Pioneering Belgian filmmaker and artist Chantal Akerman died suddenly on October 5, reportedly by suicide – a fact which can’t help but affect the way you view this exhibition. Of course, like any show that contains complicated, mostly multi-screen installations, it was scheduled and organised far in advance; and, to their credit, the curators don’t make much of the drastically altered context. Yet even so, it’s impossible to shake off the haunting awareness that the exhibition has become, quite unexpectedly, Akerman’s first posthumous retrospective; or that her most recent installation, ‘Now’, is the final gallery work she made.

And what an astonishing, intense piece it is. Five screens show various desert terrains, from mountainous vistas to rocky wastelands, rushing shakily past, presumably shot from a car window. The soundtrack, meanwhile, consists of snatches of singing or yelling in Arabic, bursts of gunfire and juddering explosions and other ear-splitting warzone noises. The sensation is one of demented, panic-stricken flight; yet also of cinematic manipulation, a demonstration of how the unseen, sonic elements together create a fantasy of danger. If classical music, for instance, were playing, the effect of the scrolling deserts would be utterly different.
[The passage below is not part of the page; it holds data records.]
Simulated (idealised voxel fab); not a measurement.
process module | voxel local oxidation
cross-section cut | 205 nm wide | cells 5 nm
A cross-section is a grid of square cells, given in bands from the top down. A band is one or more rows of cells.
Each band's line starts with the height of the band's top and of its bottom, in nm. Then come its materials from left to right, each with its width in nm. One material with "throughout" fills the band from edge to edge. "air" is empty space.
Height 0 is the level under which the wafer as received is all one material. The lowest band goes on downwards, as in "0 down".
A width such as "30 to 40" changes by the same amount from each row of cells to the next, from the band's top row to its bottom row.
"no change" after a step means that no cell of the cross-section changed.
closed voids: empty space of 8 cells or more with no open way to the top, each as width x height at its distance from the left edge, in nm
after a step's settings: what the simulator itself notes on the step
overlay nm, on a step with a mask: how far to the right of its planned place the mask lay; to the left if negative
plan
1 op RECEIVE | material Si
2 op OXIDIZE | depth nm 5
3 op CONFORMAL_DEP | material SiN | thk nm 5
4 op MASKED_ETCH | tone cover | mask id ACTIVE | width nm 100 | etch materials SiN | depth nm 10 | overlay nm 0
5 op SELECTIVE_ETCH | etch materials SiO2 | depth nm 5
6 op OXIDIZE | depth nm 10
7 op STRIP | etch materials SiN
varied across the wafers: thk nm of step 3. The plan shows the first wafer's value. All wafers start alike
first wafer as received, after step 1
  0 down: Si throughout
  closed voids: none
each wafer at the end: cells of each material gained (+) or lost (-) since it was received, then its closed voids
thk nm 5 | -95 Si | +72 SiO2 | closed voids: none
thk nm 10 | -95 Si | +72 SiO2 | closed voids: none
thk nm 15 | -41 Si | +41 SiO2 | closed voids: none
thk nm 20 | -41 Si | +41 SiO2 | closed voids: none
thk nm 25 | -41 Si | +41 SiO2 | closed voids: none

The other six works, dating from the ’70s onwards, are generally more sedate, yet similarly explore various aspects of cinema as a medium. There’s its capacity for intimate, observational moments, in the fragments-of-a-life vignettes of ‘Maniac Shadows’ (2013); or its role in historical documentation, in the arrays of faces of Eastern Bloc residents just before the fall of Communism (‘D’est: au bord de la fiction’, 1995); or its use in technologies of surveillance, with an installation of multiple shots voyeuristically scanning the neighbourhood around Akerman’s Paris apartment (‘Maniac Summer’, 2009). The works are lengthy and ostensibly quite uneventful – yet the exhibition set-up in the vast subterranean space of Ambika P3 encourages you to wander, passing in and out of each evolving environment, and you can’t help but become mesmerised by their slow, almost incantatory rhythm.